SPDK From First Principles

SPDK deep learning path

Orientation: SPDK Is Not Magic

The whole map: hardware, runtime, bdev graph, transports, JSON-RPC, and diskengine.

Source: content/chapters/00-orientation.md

The honest starting point

SPDK feels like a black box because it sits at the intersection of several things that are usually hidden from application developers: SSD firmware behavior, NVMe queue mechanics, PCIe device access, DMA memory, Linux driver binding, event-loop scheduling, asynchronous C callbacks, and a large plugin-based storage framework. If you start by opening lib/bdev/bdev.c at a random line, the code looks like a pile of callbacks and intrusive lists. If you start at the bottom and climb one layer at a time, it becomes a machine.

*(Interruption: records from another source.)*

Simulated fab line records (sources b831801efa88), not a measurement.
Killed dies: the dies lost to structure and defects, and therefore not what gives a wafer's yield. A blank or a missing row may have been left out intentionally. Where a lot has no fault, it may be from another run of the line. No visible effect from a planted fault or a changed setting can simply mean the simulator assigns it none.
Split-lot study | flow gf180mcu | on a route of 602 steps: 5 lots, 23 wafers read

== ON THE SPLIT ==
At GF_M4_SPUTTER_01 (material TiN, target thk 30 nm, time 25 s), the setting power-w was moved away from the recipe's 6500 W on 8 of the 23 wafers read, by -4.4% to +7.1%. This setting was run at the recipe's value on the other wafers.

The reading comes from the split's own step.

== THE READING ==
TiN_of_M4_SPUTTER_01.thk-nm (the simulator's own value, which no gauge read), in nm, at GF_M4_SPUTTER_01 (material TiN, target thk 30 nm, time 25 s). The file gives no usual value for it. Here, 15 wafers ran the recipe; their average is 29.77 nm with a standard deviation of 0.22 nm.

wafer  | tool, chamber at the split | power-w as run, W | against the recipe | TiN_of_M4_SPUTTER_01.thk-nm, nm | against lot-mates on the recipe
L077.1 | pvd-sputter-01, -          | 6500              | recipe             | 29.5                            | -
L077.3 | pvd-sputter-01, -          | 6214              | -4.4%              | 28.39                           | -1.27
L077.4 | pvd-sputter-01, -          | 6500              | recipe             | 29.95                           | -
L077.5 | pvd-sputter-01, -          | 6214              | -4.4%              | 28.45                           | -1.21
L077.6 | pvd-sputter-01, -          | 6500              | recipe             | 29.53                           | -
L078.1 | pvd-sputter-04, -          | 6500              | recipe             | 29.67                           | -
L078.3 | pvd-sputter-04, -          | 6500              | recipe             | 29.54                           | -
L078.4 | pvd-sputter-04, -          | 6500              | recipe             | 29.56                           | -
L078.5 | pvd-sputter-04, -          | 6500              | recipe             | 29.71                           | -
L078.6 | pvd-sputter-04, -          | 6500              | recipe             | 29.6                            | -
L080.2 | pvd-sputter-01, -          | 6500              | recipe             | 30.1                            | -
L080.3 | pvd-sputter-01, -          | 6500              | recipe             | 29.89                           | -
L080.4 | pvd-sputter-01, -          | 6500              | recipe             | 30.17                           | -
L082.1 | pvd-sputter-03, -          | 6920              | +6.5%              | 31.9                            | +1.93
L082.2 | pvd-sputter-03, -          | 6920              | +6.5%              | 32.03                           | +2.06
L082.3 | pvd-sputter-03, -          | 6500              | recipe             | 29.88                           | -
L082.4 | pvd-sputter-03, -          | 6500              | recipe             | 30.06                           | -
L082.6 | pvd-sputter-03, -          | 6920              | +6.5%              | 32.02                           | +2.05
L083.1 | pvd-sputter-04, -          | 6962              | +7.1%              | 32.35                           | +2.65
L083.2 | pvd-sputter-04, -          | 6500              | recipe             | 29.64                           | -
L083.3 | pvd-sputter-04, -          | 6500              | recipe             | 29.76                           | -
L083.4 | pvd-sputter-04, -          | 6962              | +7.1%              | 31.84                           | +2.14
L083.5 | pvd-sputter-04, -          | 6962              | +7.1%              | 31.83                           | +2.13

This book is written for that second path. The goal is not to memorize every SPDK function. The goal is to build enough mental machinery that when you read a source file you know what questions to ask:

  • What object is this function manipulating?
  • Which thread owns that object?
  • Is this code running in a reactor event, an spdk_thread message, a poller, an RPC handler, or a completion callback?
  • Is the work synchronous, or did the function merely submit async work?
  • Who completes the operation?
  • Who frees the memory?
  • What happens during reset, remove, -ENOMEM, hotplug, or shutdown?

Once those questions become automatic, SPDK source stops being mysterious. It becomes dense, but readable.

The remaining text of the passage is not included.